To calculate the height of the water column in a reservoir based on the pressure exerted at the floor, you can use the hydrostatic pressure formula, which is:
\[ P = \rho \times g \times h \]
where:
- \( P \) is the pressure at a certain depth in pascals (Pa),
- \( \rho \) is the density of the fluid (in this case, water) in kilograms per cubic meter (kg/m³),
- \( g \) is the acceleration due to gravity in meters per second squared (m/s²), and
- \( h \) is the height of the fluid column above the point where the pressure is measured (in meters).

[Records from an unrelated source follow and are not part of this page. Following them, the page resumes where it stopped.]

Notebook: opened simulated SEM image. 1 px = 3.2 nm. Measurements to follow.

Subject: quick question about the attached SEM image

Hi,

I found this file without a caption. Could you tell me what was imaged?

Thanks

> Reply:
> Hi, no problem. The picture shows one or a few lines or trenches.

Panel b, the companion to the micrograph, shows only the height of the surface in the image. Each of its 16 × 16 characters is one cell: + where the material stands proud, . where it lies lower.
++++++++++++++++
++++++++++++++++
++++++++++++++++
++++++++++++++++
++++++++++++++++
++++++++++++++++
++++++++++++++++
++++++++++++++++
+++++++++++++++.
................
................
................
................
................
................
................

Given that the pressure at the floor is 12.5 psi, we'll first convert this to pascals:
1 psi can be converted to pascals using the conversion factor: \( 1 \text{ psi} = 6894.76 \text{ Pa} \).
So, \( P \) in pascals = \( 12.5 \text{ psi} \times 6894.76 \text{ Pa/psi} \).
Now, let's use the density of water. The problem with using the density in pounds per cubic inch (lb/in³) is that we need to convert it to the SI unit of kg/m³ to use it in our formula. The conversion factor from lb/in³ to kg/m³ is: \( 1 \text{ lb/in}^3 = 27679.9 \text{ kg/m}^3 \).
The acceleration due to gravity \( g \) is usually taken to be \( 9.80665 \text{ m/s}^2 \).
By rearranging the hydrostatic pressure formula, we can solve for \( h \), the height of the water column:
\[ h = \frac{P}{\rho \times g} \]
We have the value for \( P \) in pascals, and we can convert the given water density to kg/m³ and then plug in the value for \( g \). Finally, we solve for \( h \), which will give us the height of the water in meters.
Let's go through the calculations:
1. Convert pressure to pascals:
\[ P = 12.5 \text{ psi} \times 6894.76 \text{ Pa/psi} = 86209.5 \text{ Pa} \]
2. Convert water density to kg/m³:
\[ \rho = 0.0361 \text{ lb/in}^3 \times 27679.9 \text{ kg/m}^3/\text{lb/in}^3 = 999.11079 \text{ kg/m}^3 \]
3. Use the values for \( P \), \( \rho \), and \( g \) in the formula to solve for \( h \):
\[ h = \frac{86209.5 \text{ Pa}}{999.11079 \text{ kg/m}^3 \times 9.80665 \text{ m/s}^2} \]
\[ h \approx \frac{86209.5}{999.11079 \times 9.80665} \]
\[ h \approx \frac{86209.5}{9796.998782635} \]
\[ h \approx 8.8 \text{ m} \]
So the height of the water column, or the water level in the reservoir, is approximately 8.8 meters.